A New Kind of Carbon
The Carbon Club has a new kid on the block! A new molecule consisting of only 18 carbon atoms, dubbed cyclocarbon, finally put an end to the long-standing debate: Can carbon atoms be aligned to form a ring?
For now, the molecule can only be obtained under very stringent conditions. It was observed at a temperature of -5 Kelvin, which is about -268°C. Forming the ring was only part of the work; after forming the molecule, it was a real challenge for the scientists to prevent its transformation by reacting with other elements around it. They worked on a thin layer of salt, which is a relatively nonreactive substance, and it did not interact chemically with the carbon atoms in focus. Earlier laboratory trials ended up with a volatile gas that was quite impossible to work with.
The ring was formed with a device called the atomic force microscope (AFM). Researchers from IBM Research and Oxford University began with a molecule containing 24 carbon atoms bound to 6 oxygen atoms (C24O6). By giving electrical pulses to the tip of the microscope, they separated the CO groups from the rest of the molecule. Thus, the smallest “theoretically possible” stable ring structure was obtained with 18 carbon atoms. Imaging and analysis, on the other hand, found that the molecule consisted of carbon atoms that alternatively formed single and triple bonds, rather than a regular structure composed only of double bonds.
Carbon atoms can form a wide variety of compounds in different forms, depending on the bond they form with each other -such as diamond in a three-dimensional, regular crystal structure; graphene in the form of a single-layered sheet with a honeycomb structure; graphite formed by stacking graphene layers on top of another, or nanotubes formed by coiling these graphene layers in a roll. Each of them can be used for different purposes, fit to their structural properties.

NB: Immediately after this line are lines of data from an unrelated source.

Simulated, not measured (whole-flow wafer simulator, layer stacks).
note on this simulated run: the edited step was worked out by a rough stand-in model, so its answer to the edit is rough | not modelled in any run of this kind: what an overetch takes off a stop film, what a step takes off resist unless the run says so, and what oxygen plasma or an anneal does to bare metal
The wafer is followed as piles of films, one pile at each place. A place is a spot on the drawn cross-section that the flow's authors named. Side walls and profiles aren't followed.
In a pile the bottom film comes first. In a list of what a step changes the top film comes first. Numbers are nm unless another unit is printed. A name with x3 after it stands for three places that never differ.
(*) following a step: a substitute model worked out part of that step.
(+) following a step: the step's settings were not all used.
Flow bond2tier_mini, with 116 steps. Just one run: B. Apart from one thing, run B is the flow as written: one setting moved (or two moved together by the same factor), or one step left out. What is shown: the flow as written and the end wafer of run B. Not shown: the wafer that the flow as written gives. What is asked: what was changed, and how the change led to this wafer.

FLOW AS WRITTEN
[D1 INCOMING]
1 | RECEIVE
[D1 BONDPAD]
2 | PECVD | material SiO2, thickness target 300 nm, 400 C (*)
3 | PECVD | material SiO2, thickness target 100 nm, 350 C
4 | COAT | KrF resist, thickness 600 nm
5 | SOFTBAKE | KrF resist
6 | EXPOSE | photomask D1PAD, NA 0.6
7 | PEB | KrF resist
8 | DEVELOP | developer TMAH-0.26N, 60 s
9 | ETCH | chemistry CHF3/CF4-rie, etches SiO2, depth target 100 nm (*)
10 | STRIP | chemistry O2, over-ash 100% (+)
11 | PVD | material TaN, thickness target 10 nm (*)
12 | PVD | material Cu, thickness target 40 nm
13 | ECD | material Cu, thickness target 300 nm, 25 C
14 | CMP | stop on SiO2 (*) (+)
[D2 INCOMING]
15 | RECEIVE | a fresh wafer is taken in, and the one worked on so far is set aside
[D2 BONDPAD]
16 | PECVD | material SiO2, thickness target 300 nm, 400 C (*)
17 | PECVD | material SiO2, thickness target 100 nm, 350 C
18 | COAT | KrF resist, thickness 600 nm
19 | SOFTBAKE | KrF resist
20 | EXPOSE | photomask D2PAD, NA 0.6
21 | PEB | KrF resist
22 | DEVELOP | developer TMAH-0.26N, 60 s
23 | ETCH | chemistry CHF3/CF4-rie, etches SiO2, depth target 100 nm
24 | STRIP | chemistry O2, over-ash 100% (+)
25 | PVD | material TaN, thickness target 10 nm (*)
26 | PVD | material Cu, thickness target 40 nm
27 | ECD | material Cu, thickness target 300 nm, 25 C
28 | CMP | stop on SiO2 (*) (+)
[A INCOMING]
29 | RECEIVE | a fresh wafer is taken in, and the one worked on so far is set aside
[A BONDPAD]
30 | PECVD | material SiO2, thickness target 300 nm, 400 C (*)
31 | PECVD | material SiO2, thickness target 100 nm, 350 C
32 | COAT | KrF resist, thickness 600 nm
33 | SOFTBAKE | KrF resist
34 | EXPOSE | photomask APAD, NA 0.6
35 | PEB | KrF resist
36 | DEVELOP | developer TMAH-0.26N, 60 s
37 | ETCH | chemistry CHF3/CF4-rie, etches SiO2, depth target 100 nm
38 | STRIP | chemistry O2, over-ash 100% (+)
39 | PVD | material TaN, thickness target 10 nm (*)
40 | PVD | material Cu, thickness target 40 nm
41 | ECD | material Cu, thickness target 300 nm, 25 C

As for cyclocarbon, it seems that it will find a niche in the world of technology as semiconducting material. Nano-scale semiconductors are in the focus of many scientists at the moment, as they have a high potential for use in atomic-scale transistors or microcomputer parts that can carry out Boolean functions.
As a side-achievement, scientists managed to demonstrate that in the future, more complex carbon structures could be formed by linking molecules with the method of atom manipulation. Developments in the field of molecular electronics are exciting because they result in discoveries of very promising materials for computers that require huge computing power, such as artificial intelligence.